A Tale of Two Senators

Writer: Marie LaureMarie Laure

Picture this: It is almost midnight on a Thursday night. A woman is seated in her spotless kitchen without a hair out of place wearing a teal silk blouse and a gold cross around her neck. Her two children are presumably asleep in their bedrooms. She is a working mother, and every working mother knows about burning the midnight oil. In spite of the hour, she looks wide awake. Perky. She has been chosen, so to speak, as the Republican Party's sacrificial lamb. She looks straight into the camera and flashes perfect pearly whites at anyone in the country who is still awake and some in other countries just waking up. I secretly hope that she is wearing her pink fluffy slippers and PJ bottoms. I ask myself, who does this Senator from Alabama actually represent? Many Alabamans could hardly stay up this late when facing an early morning shift in one of the meat packing plants located in her home state, but I digress . . .


Senator Katie Britt is the only mother of young children currently working in the United States Senate. She is the first woman to be elected to the U.S. Senate from Alabama and the youngest Republican woman ever elected to the Senate. She represents many constituencies by that fact alone: women, mothers, working mothers, parents, single parents, single mothers. She ought to speak for those people who face myriad choices between child care and work each day, just for starters. Those choices are complicated and never easy for any working mother and parents because in many places in America, like Alabama, the required resources are not adequate to make reasonable choices between the work world and home. Some people have to opt out of the work force altogether or are forced to take jobs on the night shift to cover household expenses. Some defer bearing children; others in states like Alabama who find themselves pregnant do not have any choice. Who was Senator Britt really talking to in her awkward larger than life Barbie-ism in the midnight hour?
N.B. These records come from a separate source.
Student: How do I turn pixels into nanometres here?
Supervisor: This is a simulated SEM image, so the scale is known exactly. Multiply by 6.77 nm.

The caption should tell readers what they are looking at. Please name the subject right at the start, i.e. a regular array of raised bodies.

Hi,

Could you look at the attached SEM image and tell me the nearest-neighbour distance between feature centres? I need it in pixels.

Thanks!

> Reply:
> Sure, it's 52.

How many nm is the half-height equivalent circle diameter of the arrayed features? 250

Scratching my mussed hair while rubbing my weary eyes in disbelief at this fictional 1950's T.V. program when women with perfectly coiffed hair wore high heels and earrings while pushing a vacuum cleaner around their suburban homes is a wake up call. Senator Britt is too young to remember how back in the day, she herself would not have had the option to make her dream come true of becoming a Senator in her home state. There is nothing in her demeanor and even less in her spoken words that celebrate such progressive change.


"She's a housewife", said the former college football coach turned Senior Senator of Alabama, Tommy Tuberville. The two are work colleagues holding the same job title. Yet following her moonlighting gig that is what he said in her defense! She, for all her smiling and straining, had left everyone else speechless. The best that Tommy could manage was a shrug, and his patronizing comment about this woman with whom he serves in the esteemed chamber. C'mon, would he have said something so demoralizing to his football team? No, because he, too, knows something about making dreams comes true.


Two Senators, duly elected, representing the same constinuency fell short in the glare of day in front of the people they are supposed to serve. These two pursued their own dreams, but leave little for their own citizens to reach for especially if the dream is to have a family but need help doing so with invitro fertilization, or conversely, when the positive pregnancy test is not a dream come true. (I'll skip all the worst case scenario non-allowable exceptions for another day.) Suffice it to say, dreams are made up of choices that we make freely, like becoming a U.S. Senator, just because you can. Britt is "living the dream", HER dream, as the first and only woman in the Alabama Senate thanks to progress made by those who came before her. She could champion that progress by passing on what she has inherited: her own right to choose her own dream. Sitting behind the kitchen counter sends the signal that the dream is ever elusive, unless it happens that you wish to become one of two senators in your home state. Do the math. The remainder of unfulfilled dreams is far greater for anyone who finds herself within these Senators' domain.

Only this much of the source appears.